If
By Rudyard Kipling (1865-1936)
If you can keep your head when all about you Are losing theirs and blaming it on you, If you can trust yourself when all men doubt you, But make allowance for their doubting too; If you can wait and not be tired by waiting, Or being lied about, don’t deal in lies, Or being hated, don’t give way to hating, And yet don’t look too good, nor talk too wise: If you can dream—and not make dreams your master; If you can think—and not make thoughts your aim; If you can meet with Triumph and Disaster And treat those two impostors just the same; If you can bear to hear the truth you’ve spoken Twisted by knaves to make a trap for fools, Or watch the things you gave your life to, broken, And stoop and build ’em up with worn-out tools: If you can make one heap of all your winnings And risk it on one turn of pitch-and-toss, And lose, and start again at your beginnings And never breathe a word about your loss; If you can force your heart and nerve and sinew To serve your turn long after they are gone, And so hold on when there is nothing in you Except the Will which says to them: ‘Hold on!’ If you can talk with crowds and keep your virtue, Or walk with Kings—nor lose the common touch, If neither foes nor loving friends can hurt you, If all men count with you, but none too much; If you can fill the unforgiving minute With sixty seconds’ worth of distance run, Yours is the Earth and everything that’s in it, And—which is more—you’ll be a Man, my son
Latent Book Club Analysis
Kipling, once a British hero, more recently often derided, was born on December 30, 1865, in Bombay, India. His Indian childhood was significantly influential on the rest of his life. He was sent to England for his education but returned to India in 1882, where he worked as a journalist. Kipling's writing (notably not, though, in ‘If’) often reflected themes of imperialism, patriotism, and colonialism. However much attitudes have changed towards these aspects of his writing, one can be in no doubt of his power with language, and his literary genius. Many of Kipling’s poetry and stories stand out from their time as beacons, and remain rightfully admired. In 1907, Kipling became the first English-language writer to be awarded the Nobel Prize in Literature.

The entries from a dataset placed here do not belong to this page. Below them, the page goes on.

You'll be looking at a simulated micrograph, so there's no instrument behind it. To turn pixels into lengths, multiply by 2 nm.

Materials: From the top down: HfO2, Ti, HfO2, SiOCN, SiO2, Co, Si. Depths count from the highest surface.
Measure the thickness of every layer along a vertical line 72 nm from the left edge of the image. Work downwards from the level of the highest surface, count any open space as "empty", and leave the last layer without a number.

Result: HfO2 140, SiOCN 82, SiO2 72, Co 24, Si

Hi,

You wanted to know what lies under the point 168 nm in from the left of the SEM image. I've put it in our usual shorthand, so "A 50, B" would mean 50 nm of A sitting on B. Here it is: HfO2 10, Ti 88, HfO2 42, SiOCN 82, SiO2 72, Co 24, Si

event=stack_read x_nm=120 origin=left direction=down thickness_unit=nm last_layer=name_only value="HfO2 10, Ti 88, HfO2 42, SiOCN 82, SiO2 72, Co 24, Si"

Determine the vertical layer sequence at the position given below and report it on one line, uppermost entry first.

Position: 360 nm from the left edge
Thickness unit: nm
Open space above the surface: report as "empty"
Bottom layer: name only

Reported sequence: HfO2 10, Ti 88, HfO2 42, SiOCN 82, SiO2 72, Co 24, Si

If is less controversial than many of Kipling’s other works, and is an exemplary piece of poetry. What is it? A call to modesty? A pean for calm, logical thinking? Comfort for the depressive, the egoist and the anxious? It is all this, and more. It is a consolation and an exhortation. It advises us to keep going, to sublimate the ego in victory, and not be destroyed by our failures in disaster. It is a wonderful poem.
The poem is four stanzas long, somewhat along the rhyme scene ABABCDCD, though the first stanza breaks this rule somewhat. The metre is classic iambic pentameter, lending it a Shakespearean tum-ti-tum feel.
The reader is engaged with the first conditional ‘if’. The usage of ‘you’ makes it personal, dragging the reader into the poem, in a common scenario - when others are losing their head and blaming it all on you. The immediacy of this situation is graspable by anyone from the errant schoolchild to the embattled businessman. We are with Kipling for this ride.
And where does the ride take us? Like Aristotle, Kipling seems to be advocating for moderation, virtue lining somewhere in the mean. That the poem is weighted in favour of moderation —towards reactions to you, rather than affairs necessarily of your own doing— speaks to the perceptions of others, a factor more relevant than ever in this social-media facing world. We are not in control of other’s reactions, the poem warns us. But we are in control of our responses to them. In this way, the poem is incredibly stoic.
In the final stanza, the peroration, the mode switches from the largely personal to the general. It switches to the grandiose. The form is at last revealed: ‘you’ll be a Man, my son’ is not a piece of misogny writ large. It is a didactic to Kipling’s son, a Victorian conception of how to live: neither prideful in victory nor given over to despair in defeat. But more than that - it speaks to something universal.
Life may be challenging, thinly-plotted, interspersed with random disaster, and disappointing. It may be all these things, but we all have within the resources to bear these, and their converse. If you can walk that line, as Kipling argues, ‘yours is the Earth, and everything that’s in it.’